Earlier this year, Sen. Bernie Sanders (I-Vt.) and Rep. Alexandria Ocasio-Cortez (D-N.Y.) answered by proposing a national moratorium on data center construction, pausing all new development until Congress passes sweeping AI legislation covering worker protections, environmental standards, civil rights, chip exports, and wealth distribution from AI. I have some sympathy for their frustration, but this isn’t the answer.  

I have spent my career at the intersection of energy, environment and community trust, in Texas and nationally. I have watched infrastructure booms and busts up close. I have seen what happens when infrastructure scales faster than governance. Communities get run over, backlash builds, projects stall, and policymakers reach for the blunt tools — a moratorium, a preemption law, a federal mandate. That’s where we are.

Data centers are becoming as essential to the U.S. as the national highway system or the electric grid. But unlike those earlier systems, they are being deployed at exponential scale without a modern framework to align their effects with their benefits.

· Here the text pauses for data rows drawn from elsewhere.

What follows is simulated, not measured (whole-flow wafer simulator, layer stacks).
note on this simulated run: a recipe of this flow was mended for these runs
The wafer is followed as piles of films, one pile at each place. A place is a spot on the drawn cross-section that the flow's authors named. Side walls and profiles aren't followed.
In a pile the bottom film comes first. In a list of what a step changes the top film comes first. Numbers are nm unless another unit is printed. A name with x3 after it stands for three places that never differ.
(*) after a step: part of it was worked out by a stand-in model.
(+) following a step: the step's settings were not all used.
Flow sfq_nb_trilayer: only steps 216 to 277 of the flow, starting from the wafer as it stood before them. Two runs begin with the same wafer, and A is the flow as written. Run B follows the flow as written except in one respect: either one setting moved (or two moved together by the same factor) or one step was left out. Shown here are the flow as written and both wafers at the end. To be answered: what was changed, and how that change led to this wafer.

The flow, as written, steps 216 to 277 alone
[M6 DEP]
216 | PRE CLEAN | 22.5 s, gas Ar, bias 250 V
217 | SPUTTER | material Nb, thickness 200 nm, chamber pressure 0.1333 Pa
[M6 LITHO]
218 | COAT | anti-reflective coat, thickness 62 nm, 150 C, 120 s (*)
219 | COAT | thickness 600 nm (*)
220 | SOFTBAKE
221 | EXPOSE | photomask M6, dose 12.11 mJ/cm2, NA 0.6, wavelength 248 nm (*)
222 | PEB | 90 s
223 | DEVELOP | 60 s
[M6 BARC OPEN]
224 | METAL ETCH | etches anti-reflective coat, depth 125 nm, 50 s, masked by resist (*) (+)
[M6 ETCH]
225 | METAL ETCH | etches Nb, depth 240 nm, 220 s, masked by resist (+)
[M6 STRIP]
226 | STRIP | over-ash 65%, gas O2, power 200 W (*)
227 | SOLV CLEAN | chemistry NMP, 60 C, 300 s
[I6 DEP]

Their effects are intensely local — on power systems, water resources and communities — whereas their benefits are distributed nationally and to the private sector. That mismatch is the governance problem. 

Last year, $98 billion in data center projects were stalled or canceled in a single quarter due to community opposition. Dozens of cities and counties have introduced local moratoriums. A dozen state legislatures have introduced their own. 

This isn’t NIMBYism. It’s what governance failure looks like at scale. 

Even Microsoft has acknowledged it — President Brad Smith said at CERAWeek, the annual conference for the energy industry held in Houston, that building data centers now depends on earning the trust of local communities. He is right, but trust isn’t earned through messaging; it is built through structure and process. And that structure and process do not yet exist.

We have seen this dynamic before. In 2015, after a wave of local fracking bans — including Denton, the first Texas city to ban fracking outright — the state legislature passed a law preempting all local oil and gas regulations. Industry won the political fight, and the public-trust costs were severe and lasting. The lesson wasn’t that communities should have been ignored, but that the absence of a workable framework forced both sides to the extremes — and the scars are still there. 

A federal moratorium risks the same dynamic in reverse: using federal power to freeze an industry rather than govern it, hardening opposition on all sides without resolving the underlying conflict.

There’s a better path forward: An AI infrastructure compact that would align national and corporate benefits with local impacts while enabling development to move at speed.  

The principle is simple: Projects that meet clear standards move faster. Projects that don’t face delay and resistance. In our work at the Mitchell Foundation, we have learned that starting with listening — before site plans are drawn or technologies chosen — builds the kind of community trust that actually moves projects forward. That’s the blueprint for what a compact could require nationwide. 

Developers should provide early, standardized disclosure of power demand, water use and infrastructure impacts; communities can’t evaluate what they can’t see. Engagement must begin before key decisions are locked in, with enforceable agreements that deliver local benefits, not just promises. 

Projects should account for their full impact on power systems and water resources — including who bears the cost — with incentives for co-located generation, storage and more efficient cooling. And data center growth should be tied to durable local economic opportunity defined by community members, not just short-term construction cycles. 

When communities trust the process, projects move faster. That’s not idealism — that’s how infrastructure gets built. Replace ad hoc negotiation with clear expectations, give communities a stake in success rather than a reason to resist, and the buildout accelerates on its own. 

Across the country, localities are restricting development not because they oppose technology, but because they don’t trust how it’s being deployed. This is how infrastructure buildouts stall — not because they are unnecessary, but because they lack legitimacy with the people they affect.

The question isn’t whether to build. It’s whether we can build in a way that people will actually stand behind. A moratorium only stops the clock; a compact moves us forward. 

Marilu Hastings is executive vice president of the Austin-based Cynthia and George Mitchell Foundation and director of its Mitchell Innovation Lab. She serves on the National Petroleum Council at the U.S. Department of Energy and chairs the University of Texas at Austin Energy Institute Advisory Board.